In keeping with my recent theme about the importance of self defence law in a martial arts program, I would like to expand it and look at the role of ethics in martial arts and self defence.
I often ask new students what would they be willing to do protect themselves and their loved ones and most of the time I get a blank look and then, after a while, they will say “anything.” It sounds like the right answer but it is anything but a considered one.
Most of the training in our dojo is done in pairs with one person “attacking” the other person “defending” against that attack. Something that happens often with new students is that the person “attacking” cannot even throw a straight punch at their partner’s head. They are scared of hitting them so they pull their punches short or veer their punches to the left or right so as not to hit their partner. Many times the same people who claim a willingness to do “anything” to stop an attacker cannot even hit another person.
Talk is famously cheap but what we say, think and feel are often not the same. The people who tell me they would do “anything” to stop an attacker are not lying. They are giving what they “think” they would be willing to do. And when they pull their punches short they are not consciously do so; they are reacting to how they feel about harming someone else and they feel so bad about it that they do not want to do it.
That is a good thing. It means they are normal.
Occasionally, when I ask what people would be prepared to do to defend themselves, I will get the honest answer of “I don’t know.” I like that answer. It is the perfect point from which to start finding out.
And that is the point. You need to work out – honestly – what you would really be willing to do and what your limits are (which means what you are not willing to do) and then work towards training and building the capacity to defend yourself within that framework.
You cannot rely on self-defence techniques or strategies that violate your own ethical standards. Your approach to self-protection must be possible within the realms of what you are actually willing to do. To imagine otherwise is fantasy.
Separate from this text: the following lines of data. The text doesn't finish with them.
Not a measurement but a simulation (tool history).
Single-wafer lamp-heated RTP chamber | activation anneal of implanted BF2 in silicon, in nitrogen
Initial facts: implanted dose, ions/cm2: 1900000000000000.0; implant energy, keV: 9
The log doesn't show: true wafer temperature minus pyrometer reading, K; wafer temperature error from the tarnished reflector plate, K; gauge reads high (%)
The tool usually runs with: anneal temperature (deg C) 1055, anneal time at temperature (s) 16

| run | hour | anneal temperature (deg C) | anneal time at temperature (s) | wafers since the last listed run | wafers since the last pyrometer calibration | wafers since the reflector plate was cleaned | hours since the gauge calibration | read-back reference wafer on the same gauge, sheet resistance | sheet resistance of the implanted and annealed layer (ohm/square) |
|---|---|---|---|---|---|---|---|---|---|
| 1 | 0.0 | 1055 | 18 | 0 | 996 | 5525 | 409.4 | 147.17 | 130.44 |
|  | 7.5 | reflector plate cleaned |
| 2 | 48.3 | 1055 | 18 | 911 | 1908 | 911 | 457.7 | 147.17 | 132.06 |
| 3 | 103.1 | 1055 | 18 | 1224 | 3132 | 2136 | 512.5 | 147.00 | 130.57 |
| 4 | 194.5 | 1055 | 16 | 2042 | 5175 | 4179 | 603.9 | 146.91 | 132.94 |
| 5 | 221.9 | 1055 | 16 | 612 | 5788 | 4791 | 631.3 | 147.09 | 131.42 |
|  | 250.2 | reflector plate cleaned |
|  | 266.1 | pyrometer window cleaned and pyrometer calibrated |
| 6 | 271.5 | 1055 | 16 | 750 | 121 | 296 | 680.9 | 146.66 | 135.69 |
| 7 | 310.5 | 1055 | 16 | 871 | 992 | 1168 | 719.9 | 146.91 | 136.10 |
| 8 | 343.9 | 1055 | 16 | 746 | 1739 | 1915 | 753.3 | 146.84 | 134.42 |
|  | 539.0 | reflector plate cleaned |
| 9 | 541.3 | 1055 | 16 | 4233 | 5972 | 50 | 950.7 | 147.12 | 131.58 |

Most people can build the capacity to do what is required to defend themselves and people soon stop pulling their punches and learn to hit people. But with proper instruction this ability comes from a position of healthy self esteem: people realize that they are of worth, that their life is of value and that they are worth protecting. This is an important realization in building self defence abilities.
This essential part of martial arts and self defence training is not a case of people having to abandon their ethics. It is the exact opposite – from a position of self worth and knowing what you are willing and not willing to do, you can learn to stay safe, protect your loved ones and live an ethical life.